Ghanian chiefs visit; election season starts in Portsmouth; Mill Pond looks for new director | Print |  E-mail
Written by Larry Clow   
Wednesday, 14 September 2005

Ghanaian chiefs visit Portsmouth

Portsmouth historian Valerie Cunningham believes the city shares a “spiritual connection” with the African nation Ghana.

That spiritual connection became physical last week when two village chiefs from the eastern region of Ghana began a weeklong visit to Portsmouth.

Nana Kwame Takyi I and Nana Adu-Ampoma II are in town as part of the Portsmouth-Greater-Accra Sister City Connection, a local group that formed in 2003 out of various local ties Portsmouth has with Ghana. Accra is Ghana’s capital city. “We have contacts over there. A lot of people go to Ghana to get back to their roots,” said Peter Randall, a member of the Sister City Connection who has visited Ghana twice.

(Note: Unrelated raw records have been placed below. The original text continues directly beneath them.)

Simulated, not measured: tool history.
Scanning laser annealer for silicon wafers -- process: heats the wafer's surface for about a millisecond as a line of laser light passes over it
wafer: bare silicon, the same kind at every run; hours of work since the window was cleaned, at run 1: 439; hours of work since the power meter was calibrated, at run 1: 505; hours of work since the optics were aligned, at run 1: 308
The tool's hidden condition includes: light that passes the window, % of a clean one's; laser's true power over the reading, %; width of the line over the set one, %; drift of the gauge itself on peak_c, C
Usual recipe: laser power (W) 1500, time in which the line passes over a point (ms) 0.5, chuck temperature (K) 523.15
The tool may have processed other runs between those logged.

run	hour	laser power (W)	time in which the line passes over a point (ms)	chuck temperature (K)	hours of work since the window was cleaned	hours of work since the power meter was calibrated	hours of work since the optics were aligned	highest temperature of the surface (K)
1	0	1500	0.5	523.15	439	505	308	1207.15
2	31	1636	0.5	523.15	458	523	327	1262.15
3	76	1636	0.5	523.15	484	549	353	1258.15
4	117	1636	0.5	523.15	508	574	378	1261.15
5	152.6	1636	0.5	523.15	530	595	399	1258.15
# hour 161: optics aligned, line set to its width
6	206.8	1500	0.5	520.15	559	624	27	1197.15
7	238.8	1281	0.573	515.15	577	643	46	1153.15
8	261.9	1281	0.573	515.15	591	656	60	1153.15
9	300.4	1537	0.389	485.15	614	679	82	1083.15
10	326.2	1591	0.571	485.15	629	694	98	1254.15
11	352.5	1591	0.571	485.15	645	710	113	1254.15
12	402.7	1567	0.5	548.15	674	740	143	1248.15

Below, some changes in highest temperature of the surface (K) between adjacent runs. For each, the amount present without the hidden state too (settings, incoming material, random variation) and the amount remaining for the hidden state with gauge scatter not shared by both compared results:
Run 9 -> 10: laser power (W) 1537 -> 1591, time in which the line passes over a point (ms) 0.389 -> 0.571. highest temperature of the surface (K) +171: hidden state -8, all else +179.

“Nana” is an honorific for chiefs in Ghana. Takyi and Ampoma arrived in Portsmouth on Sept. 8 and have been staying with different local families. While this is Takyi’s first visit to Portsmouth, he visited Washington, D.C., and New York in the 1960s.

“America is different from Africa, but we are all of the same blood and we are here to see our brothers and sisters,” he said.

During their three-week stay in Portsmouth, Takyi and Ampoma will participate in lectures at the University of New Hampshire and attend a meeting of the Seacoast NAACP in Portsmouth. The two men, clad in the traditional garb of village chiefs, participated in a press conference at the offices of Atlantic Media in Portsmouth on Monday.

Two days before, on Sept. 10, Takyi and Ampoma attended a concert celebrating the 10th anniversary of the Portsmouth Black Heritage Trail. He said what has surprised him the most about America is the close relationship between blacks and whites here, especially after seeing so many whites at the Black Heritage Trail Celebration.

“We’ll have a lot to tell our people,” he said.

Randall said the group hopes to set up some kind of cultural program between schools in Portsmouth and Ghana. Drums and woodcarvings made in the Accra area could also be sold here in the Seacoast, with the money sent back to Africa.

“We’re starting off the process and we really don’t know where it will end up,” he said.

Cunningham, a member of the Sister City Connection and the driving force behind the Black Heritage Trail, said the visit “enriches the community and the state.” She sees this as the beginning of a cultural relationship between the two cities.

“We want other people to come, students, artists, anybody, and we hope to get as much support for their visit as we have had for the visit of the (chiefs),” she said.

Nana Kwame Takyi I and Nana Adu-Ampoma II will be honored at a reception at the Seacoast African American Cultural Center on Sunday, Sept. 18 at 4 p.m. The reception will feature a performance by members of the New Hope Baptist Church children’s chorus. The SAACC is located at the Connie Bean Center, 135 Daniel St., Portsmouth. For more information, call 603-430-6027.

election season kicks off in Portsmouth; Sirrell announces end of term

Portsmouth mayor Evelyn Sirrell announced last Thursday that she will not seek re-election in November.

Sirrell, 74, has served as mayor since 1998 and served on the City Council in the late 1980s and early ’90s.

In a prepared statement, Sirrell said it is “now time for me to step aside and let someone else take on the job of mayor.” Sirrell cited the city’s low property taxes, the end of Portsmouth’s status as a donor town, construction of the new library and the growth of the city’s neighborhood associations as some of the accomplishments achieved during her tenure.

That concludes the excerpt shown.